Technologies exist today, such as carbon capture and storage, that can make the use of fossil fuels for electricity generation and fuels more sustainable with fewer emissions, she said. "So carbon dioxide removal and things like direct air capture should really be used very strategically in order to offset emissions that are hard to avoid," like those produced by the aviation, agriculture and shipping sectors.
Path to net zero
She made this point while also touting Swiss start-up Climeworks AG's milestone launch of the Orca direct air capture plant which, through a partnership with Icelandic carbon storage firm Carbfix, will suck up to 4,000 mt of CO2 out of the air per year and deposit it underground.
"The interesting part is that in just three years, they scaled that approach up by about 10 times ... and they've cut the costs in half too through that scale up," Wilcox said.
The plant's capacity is equivalent to the annual emissions from about 790 cars, but the Intergovernmental Panel on Climate Change has estimated that avoiding the worst impacts of climate change will require the removal of 100 billion to 1 trillion mt of carbon from the atmosphere by the end of the century.

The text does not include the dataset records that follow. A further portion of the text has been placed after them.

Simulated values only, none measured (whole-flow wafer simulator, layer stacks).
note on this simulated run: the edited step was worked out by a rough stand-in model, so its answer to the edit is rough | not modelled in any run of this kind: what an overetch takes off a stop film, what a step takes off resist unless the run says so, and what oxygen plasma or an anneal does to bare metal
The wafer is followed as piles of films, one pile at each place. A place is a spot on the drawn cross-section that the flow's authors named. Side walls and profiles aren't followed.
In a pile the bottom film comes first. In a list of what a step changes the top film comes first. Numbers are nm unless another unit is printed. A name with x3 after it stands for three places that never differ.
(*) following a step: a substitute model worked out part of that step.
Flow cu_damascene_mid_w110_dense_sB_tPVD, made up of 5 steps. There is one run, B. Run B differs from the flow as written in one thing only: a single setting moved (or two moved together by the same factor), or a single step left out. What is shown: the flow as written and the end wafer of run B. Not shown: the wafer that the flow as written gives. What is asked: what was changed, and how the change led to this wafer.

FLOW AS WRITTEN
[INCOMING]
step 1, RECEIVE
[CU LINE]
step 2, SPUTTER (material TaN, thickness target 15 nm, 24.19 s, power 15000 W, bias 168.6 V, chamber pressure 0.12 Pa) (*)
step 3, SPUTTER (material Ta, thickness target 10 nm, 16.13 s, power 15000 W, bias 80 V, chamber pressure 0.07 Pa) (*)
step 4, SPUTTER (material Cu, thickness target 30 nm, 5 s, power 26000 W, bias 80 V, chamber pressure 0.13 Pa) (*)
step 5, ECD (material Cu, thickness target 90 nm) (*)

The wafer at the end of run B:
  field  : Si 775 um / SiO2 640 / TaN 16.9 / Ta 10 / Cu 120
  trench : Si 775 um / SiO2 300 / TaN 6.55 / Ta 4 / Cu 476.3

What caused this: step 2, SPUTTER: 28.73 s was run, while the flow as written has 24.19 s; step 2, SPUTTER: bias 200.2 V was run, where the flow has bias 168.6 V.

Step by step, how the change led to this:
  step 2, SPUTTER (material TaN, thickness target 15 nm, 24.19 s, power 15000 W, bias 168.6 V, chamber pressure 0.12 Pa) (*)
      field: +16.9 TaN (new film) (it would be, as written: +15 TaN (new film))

The DOE is working on a suite of approaches to CO2 removal that would pull carbon associated with the US' dependence on fossil fuels that has been accumulating in the atmosphere, Wilcox said.
Those approaches include using minerals such as magnesium and calcium that naturally remove carbon from the air but also finding ways to speed those natural processes; improving forest management, which has the co-benefit of reducing fire risks, and developing strategies to chemically take carbon from the air, she added.
Achieving net-zero emissions requires understanding that "for every carbon dioxide molecule we put into the atmosphere, we have to be able to recognize we've got to pull it back out," Wilcox said. "It means that, first and foremost, we have to decarbonize in every sector."
Failing to deploy emissions-reduction tools like CCS allows those emissions to enter the atmosphere and "the reality is that the CO2 in the atmosphere is 100 times more dilute than the CO2 in a natural gas-fired power plant, 300 times more dilute than a coal plant," she said. "So we really need to recognize that if we can avoid the emissions today, we should do that."
DOE's fossil energy laboratory has been working with Wilcox's office to develop technologies for carbon management, Brian Anderson, director of the National Energy Technology Laboratory, said at the USEA event.
"For us, it's about quantifying and mitigating carbon emissions, developing the carbon-reducing technologies like CCS and plant efficiency, and ... using our carbon more wisely as we move technologies on to the market and onto the grid," Anderson said.
With a core mission of moving technologies to market, Anderson said the lab has 900 different partnerships with 600 different institutions around the country and the globe.